Now Accepting Entries for the 2018-2019 Design Competition
Buffalo YIMBY Breaking Ground: The Redevelopment of 998 Broadway Design Competition
Entries will endeavor to show how to develop the 998 Broadway (former K-Mart) site in a community-positive way. Entrants may come up with a broad range of suggestions and may present their proposals in a number of different ways. Teams with architects may want to present architectural drawings, planners may want to present conceptual diagrams, community activists may want to present written proposals, and artists may present any kind of visual concept. A sociological study of the community with recommendations for what sorts of development are needed could be one type of acceptable written proposal. Concepts should include redevelopment of the entire site, not just the building.
998 Broadway, 5.28 acres with the 80,000 sq.ft. former K-Mart building, set back from Broadway, and bordered by Gibson, Lombard and Beck Streets.
The workshop on September 15th will kick-off the competition, and entrants will then have approximately FOUR months to work on their proposals, to be submitted by January 15, 2019. Questions concerning the competition will be accepted until October 15th, and then the answers will be made available to all entrants. The competition is open to all interested individuals and teams. It is strongly encouraged, but not required, to have a community member on the team. Taking into account community input, in one form or another, is required.
An entrants’ event is scheduled for February 15th, 2019. At the entrants’ event all entries will be displayed, either on boards, or, if the entry is a written report, by copies of the report. Entrants’ will vote for their favorites at that time. The public will be able to vote for a People’s Choice award at the Yimby festival later in the year, and the judges will select the overall award winner. A minimum of $1500 in cash prizes will be awarded, split between the overall winner, and lesser amounts for other awarded projects. The panel of judges will include architects, planners, community activists, and a representative of the building owner.

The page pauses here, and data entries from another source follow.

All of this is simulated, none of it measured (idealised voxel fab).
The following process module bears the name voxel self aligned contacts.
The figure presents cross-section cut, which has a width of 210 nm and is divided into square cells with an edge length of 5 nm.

Designing is the process of creating an orderly solution to solve one or more problems, or to achieve some desirable end. A design refers to an outcome of the act of designing; it may be either tangible or intangible.
The design for the present competition is focused on one site, 998 Broadway, and how it relates to its surrounding neighborhood. Knowledge of the chosen site is critical, and time spent visiting the site and surroundings will be essential to developing a good proposal. Submissions should directly address sustainability with consideration of our local climate, sensitivity to the local community, which is a diverse group of ethnic and racial populations, and economically viable project solutions. The proposals should attempt to optimize the area’s ecological, social, cultural, and economic health.
Designs may be conceptual. They can be built environment, landscapes, site plans, habitat, interiors, physical infrastructural or policy plans. Uses include — but are not limited to—a single or mixed-use built environment, infrastructure that saves or produces energy, food, shared social or public spaces, land use or policy plans that promote sustainability. The built environment may be new builds or adaptive re-use. Policy plans may be for societal and/or business infrastructure or a governmental uses. Designs may range in scale from the interior of the building, to strategic framework. Creativity, innovation and sustainability are foremost, but while the designs may be conceptual, they should be realistic in nature. In order for a design to come to reality on this site it must be economically viable.
Suggested issues to consider, among others:
- Storm Water Retention
- Renewable energy
- Public Art
- Neighborhood Connection. The design is not only about re-purposing a single building, but also setting a precedent and achieving a positive impact on the whole neighborhood and beyond.
- Respecting the history of the site and neighborhood
- Respecting current residents and their wishes
- Significant green space component
- Affordable housing component. If housing is included in the proposal, please include an affordable housing component. A mix of low-income, workforce, and market rate housing would be desirable.
- Ability to withstand and thrive in the effects of global climate change
- Human needs and social responsibilities, including the stresses which will be encountered by the effects of local cultural change and global climate change
- Contributing to community cohesiveness, a place and way to bring people together for a variety of social, cultural, economic reasons, from a variety of social, cultural and ethnic backgrounds
- Food security
- Energy security
- Water and waste issues
- Integration with immediate surroundings, neighborhood, City and Region
- Interior design
*Disclaimer* d2ls, Buffalo YIMBY, and Design Buffalo reserve the right, at their sole discretion, to disqualify any submission that they determine to be profane, obscene, offensive, or otherwise inappropriate. The competition organizers also reserve the right, at their sole discretion, to disqualify any incomplete submission or any submission that does not comply with the terms and conditions of the competition.